Alan DiPietro has been raising alpacas and selling their fleece since 2008 in Bolton, Massachusetts, a small, pleasant town in the state’s Nashoba Valley Region.
By 2014, Alan’s alpacas needed more land, so he bought 34 acres that spanned Bolton and the adjacent Town of Stow. The property was undeveloped, so the 50-year-old former engineer mowed some existing fields and installed natural fencing and other small structures necessary to run an alpaca farm.
What he didn’t know, however, was that the town would claim his improvements required local permits. The subsequent chain of bureaucratic misfortune, coinciding with a financially devastating divorce, cost him his property and all of his equity in it. Now, he’s fighting back.
Unbeknownst to Alan, the upgrades to his land allegedly were made too close to a wetland protected under the state’s Wetlands Protection Act (WPA) and bylaws of both Bolton and Stow. Even if he had known, he believed agricultural use of the property was exempt from local conservation rules.
Between his burgeoning alpaca farm and his divorce, Alan couldn’t afford both the mortgage on his home and the property taxes on his farm. He eventually lost his home to foreclosure, so he took up residence in an RV on his farmland.
Shortly thereafter, Bolton and Stow sued Alan for his earlier alleged environmental violations. He was charged $26,000 and ordered to restore the protected area. This punishment, combined with other financial hardships, caused him to fall behind on taxes. In 2017, the Town of Bolton initiated a “tax taking,” meaning Alan’s tax debt of $6,116 went on the books and began accruing 16% annual interest, subsequent tax bills, and administrative fees.
Alan tried everything he could think of to pay the debt and save his property, but the town stopped him at every turn. He tried to sell some of his lots—each offer that rolled in was more than double what he owed—but the town refused the necessary permits to make the land sellable. He applied for a forestry permit to sell trees on his land but was denied due to the past alleged environmental violations. He even tried growing industrial hemp, but his crops were stolen, and the town would not allow him to connect the internet and electricity services necessary for a security system.

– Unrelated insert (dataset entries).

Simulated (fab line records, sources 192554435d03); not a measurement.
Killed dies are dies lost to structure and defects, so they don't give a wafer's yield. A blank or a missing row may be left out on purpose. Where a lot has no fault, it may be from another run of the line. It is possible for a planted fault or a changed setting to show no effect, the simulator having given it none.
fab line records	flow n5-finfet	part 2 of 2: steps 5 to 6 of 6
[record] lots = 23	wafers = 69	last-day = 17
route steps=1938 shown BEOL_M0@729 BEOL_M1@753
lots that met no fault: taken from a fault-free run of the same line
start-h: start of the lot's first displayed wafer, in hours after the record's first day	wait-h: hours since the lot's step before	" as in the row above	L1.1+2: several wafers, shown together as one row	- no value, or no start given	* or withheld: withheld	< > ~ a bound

The tax debt continued to pile up. When the land court foreclosed on his property in December 2021, Alan’s total debt had grown to roughly $60,000. Because the property’s market value is at least $370,000, and Massachusetts law allows local governments to take property and keep the equity, the town was able to take a windfall of more than $310,000, robbing Alan of one of his last remaining valuable possessions.
A home’s equity is just as much property as a home itself. It cannot be taken by government without just compensation. Represented at no charge by Pacific Legal Foundation, with the assistance of attorneys at PioneerLegal, LLC, Alan is fighting back with a federal lawsuit challenging the state’s home equity theft system that preys on its most vulnerable members.
Alan is not alone. Pacific Legal Foundation’s research has revealed property owners subjected to tax foreclosure lose 87% of their equity on average in Massachusetts. In just one year, municipalities—and in many cases, private investors—stole more than $56 million in property equity from residents statewide.
Nor is Massachusetts unique. A PLF study of all states with similar predatory laws found more than $777 million in life savings was lost to government-sanctioned property theft. PLF’s work to defeat home equity theft continues in Massachusetts and wherever else the government collects windfalls at the expense of property owners.